This seems to be a common exercise question, however I am having trouble with it. The hint is to use a map that associates the k-plane to its orthogonal complement. But I have not been able to show this as a diffeomorphism.
I was thinking of using the orthonormal basis and extending it to get a basis of $\mathbb{R}^n$, then using the remaining $n-k$ vectors to generate the orthogonal complement. Am I on the right path??How else should I approach this otherwise??

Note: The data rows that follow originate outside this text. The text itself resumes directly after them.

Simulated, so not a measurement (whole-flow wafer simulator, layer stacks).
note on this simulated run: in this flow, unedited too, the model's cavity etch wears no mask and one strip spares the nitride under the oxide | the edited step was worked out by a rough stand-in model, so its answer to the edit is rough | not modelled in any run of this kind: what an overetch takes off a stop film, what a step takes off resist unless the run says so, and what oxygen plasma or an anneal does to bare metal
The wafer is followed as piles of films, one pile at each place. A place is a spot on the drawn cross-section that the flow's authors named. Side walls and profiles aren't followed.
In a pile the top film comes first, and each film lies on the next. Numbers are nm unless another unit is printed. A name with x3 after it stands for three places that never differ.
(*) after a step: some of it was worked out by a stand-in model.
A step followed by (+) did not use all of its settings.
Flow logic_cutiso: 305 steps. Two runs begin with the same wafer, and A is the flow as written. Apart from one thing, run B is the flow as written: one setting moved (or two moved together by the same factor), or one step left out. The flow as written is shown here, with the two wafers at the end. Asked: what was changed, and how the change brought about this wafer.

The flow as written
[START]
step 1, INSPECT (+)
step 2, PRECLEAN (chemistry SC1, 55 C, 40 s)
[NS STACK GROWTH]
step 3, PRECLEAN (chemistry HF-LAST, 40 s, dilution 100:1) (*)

Yes, you're on the right path. The nice thing is that the implementation of your idea is already built into the description of $\text{Gr}(n,k)$ as $O(n) / O(k)\times O(n-k)$ which you seem to have used to turn $\text{Gr}(n,k)$ into a manifold: Representing a $k$-plane $E\subset {\mathbb R}^n$ by some element of $O(n)$ means choosing an orthormal basis $v_1,....,v_n$ of ${\mathbb R}^n$ such that $E = \langle v_1,...,v_k\rangle$, which you can then send to the $(n-k)$-plane $\langle v_{k+1},...,v_n\rangle=E^{\perp}$. In other words, on the level of sets your map is given by the composition $$\text{Gr}(k,n)\xleftarrow{\langle v_1,...,v_k\rangle\leftarrow A=(v_1,...,v_n)} O(n) / O(k)\times O(n-k)\xrightarrow{\alpha:\ A=(v_1,...,v_n)\mapsto \langle v_{k+1},...,v_{n}\rangle} \text{Gr}(n,n-k).$$ If you now want to show that this is even a diffeomorphism, you have to factor $\alpha$ through the bijection $$O(n)/O(n-k)\times O(k)\to \text{Gr}(n,n-k),\ A=(v_1,...,v_n)\mapsto\langle v_1,...,v_{n-k}\rangle$$ through which $\text{Gr}(n,n-k)$ gets its topology and manifold structure. Do you see how this can be done?
After request of details: You have the two sets $$\text{Gr}(n,k) := \{E\subset {\mathbb R}^k \ |\ \text{dim}\ E = k\}\quad\text{ and }\quad \text{Gr}(n,n-k) := \{E\subset {\mathbb R}^k \ |\ \text{dim}\ E = n-k\}$$ which you endow with smooth manifold structures through the bijections $$O(n)/O(k)\times O(n-k)\xrightarrow{\varphi_k} \text{Gr}(n,n-k),\quad A=(v_1,...,v_n)\mapsto\langle v_1,...,v_{k}\rangle\quad\text{and}$$ $$O(n)/O(n-k)\times O(k)\xrightarrow{\varphi_{n-k}} \text{Gr}(n,n-k),\quad A=(v_1,...,v_n)\mapsto\langle v_1,...,v_{n-k}\rangle,$$ respectively. Now you want to show that with respect to these smooth structures, the bijection $$(-)^{\perp}: \text{Gr}(n,k)\to\text{Gr}(n,n-k),\quad E\mapsto E^{\perp}$$ is a diffeomorphism, that is, that the induced bijection $$\tau := \varphi_{n-k}^{-1}\circ (-)^{\perp}\circ \varphi_k: O(n)/O(k)\times O(n-k)\to O(n)/O(n-k)\times O(k)$$ is actually a diffeomorphism. Everything fits together in a commutative diagram: $$\begin{array}{ccc} O(n)/O(k)\times O(n-k) & \xrightarrow{\varphi_k} & \text{Gr}(n,k)\\{\tiny\tau}\downarrow && \downarrow{\tiny(-)^{\perp}}\\ O(n)/O(n-k)\times O(k) & \xrightarrow{\varphi_{n-k}} & \text{Gr}(n,n-k)\end{array}$$ Now the point is that $\tau$ admits an explicit description on representatives: As an intermediate step, note first that $$(-)^{\perp}\circ\varphi_{k}: O(n)/O(k)\times O(n-k)\to \text{Gr}(n,n-k)\ \text{ is given by }\ A = (v_1,...,v_n)\mapsto \langle v_{k+1},...,v_n\rangle.$$ Hence, you only have to find an explicit lift of this map to a map $$O(n)/O(k)\times O(n-k)\to O(n)/O(n-k)\times O(k)$$ on representatives of which you can then see that it is a diffeomorphism. Can you do that?